Guttentag has a lot of friends in the industry—studio executives, producers, writers, directors and actors—who enjoy the occasional daylong visit to the Farm for lunch with graduate students and a subsequent grilling in class. “It’s fairly obvious what a writer does,” Guttentag acknowledges. “But lawyers, who make deals and help to sell films at Sundance [film festival], are less obvious.” He adds that students who are considering careers in the industry benefit from knowing the full scope of, say, Ron Meyer’s job—that he’s in charge of a physical plant and a theme park, in addition to running a studio.

Sometimes, the discussions can take a turn Guttentag hasn’t envisioned, like the day Sigourney Weaver, ’72, the star of Aliens and Tadpole, came to class. “She gave a great talk about the difference between movies where you pay her fee, and movies where she pays you to be in your movie.”

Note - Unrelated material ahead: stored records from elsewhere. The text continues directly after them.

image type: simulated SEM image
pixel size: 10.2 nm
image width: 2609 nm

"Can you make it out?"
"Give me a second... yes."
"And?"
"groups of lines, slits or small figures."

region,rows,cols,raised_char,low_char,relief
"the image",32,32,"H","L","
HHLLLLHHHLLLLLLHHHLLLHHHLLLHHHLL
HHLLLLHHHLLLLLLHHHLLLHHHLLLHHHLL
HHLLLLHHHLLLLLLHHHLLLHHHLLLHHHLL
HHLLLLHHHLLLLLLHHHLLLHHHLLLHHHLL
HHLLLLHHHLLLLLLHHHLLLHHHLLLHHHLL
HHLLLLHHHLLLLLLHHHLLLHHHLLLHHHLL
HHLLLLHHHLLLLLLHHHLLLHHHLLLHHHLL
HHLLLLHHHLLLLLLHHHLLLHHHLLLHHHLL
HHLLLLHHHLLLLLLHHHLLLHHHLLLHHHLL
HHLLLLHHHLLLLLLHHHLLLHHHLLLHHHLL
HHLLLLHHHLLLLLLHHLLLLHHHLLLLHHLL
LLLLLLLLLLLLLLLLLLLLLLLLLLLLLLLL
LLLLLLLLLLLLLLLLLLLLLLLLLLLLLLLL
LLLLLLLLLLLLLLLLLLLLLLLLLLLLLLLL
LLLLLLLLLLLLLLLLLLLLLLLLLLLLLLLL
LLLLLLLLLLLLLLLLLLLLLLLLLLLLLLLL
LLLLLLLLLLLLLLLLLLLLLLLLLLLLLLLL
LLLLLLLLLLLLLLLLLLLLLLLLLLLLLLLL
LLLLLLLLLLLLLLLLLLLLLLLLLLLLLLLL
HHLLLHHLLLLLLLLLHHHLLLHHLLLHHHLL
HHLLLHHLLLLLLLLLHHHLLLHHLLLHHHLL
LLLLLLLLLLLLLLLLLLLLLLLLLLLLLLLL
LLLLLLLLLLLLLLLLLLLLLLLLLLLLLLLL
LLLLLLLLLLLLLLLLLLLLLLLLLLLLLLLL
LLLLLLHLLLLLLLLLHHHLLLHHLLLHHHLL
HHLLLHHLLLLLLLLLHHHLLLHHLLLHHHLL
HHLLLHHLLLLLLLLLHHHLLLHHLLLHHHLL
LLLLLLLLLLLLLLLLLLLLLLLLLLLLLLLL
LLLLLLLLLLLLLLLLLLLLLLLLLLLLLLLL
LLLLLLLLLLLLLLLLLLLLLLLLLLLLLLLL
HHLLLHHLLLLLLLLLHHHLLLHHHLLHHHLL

Guttentag notes that while a “sizeable percentage [of students] at the Business School are still going to Goldman Sachs, a lot are going to entrepreneurial things, especially in Silicon Valley.” What Hollywood offers is “an industry where risks are often rewarded, and people can rise quickly on the basis of a hit film or a good idea.”

Take his own film, Nanking, which premiered at Sundance this year. Dedicated to the late Iris Chang, author of the 1997 bestseller The Rape of Nanking, it documents the story of the Japanese army killing an estimated 300,000 Chinese during the 1937 invasion and occupation of Nanking. Guttentag, who co-directed and co-wrote the film, says it was made largely because AOL vice chairman Ted Leonsis stepped up to write a check. “It’s a trend that’s happening in the film business, with people who’ve made money elsewhere getting into funding movies.”

What better place than business school, then, to explore the inner workings of the seventh art.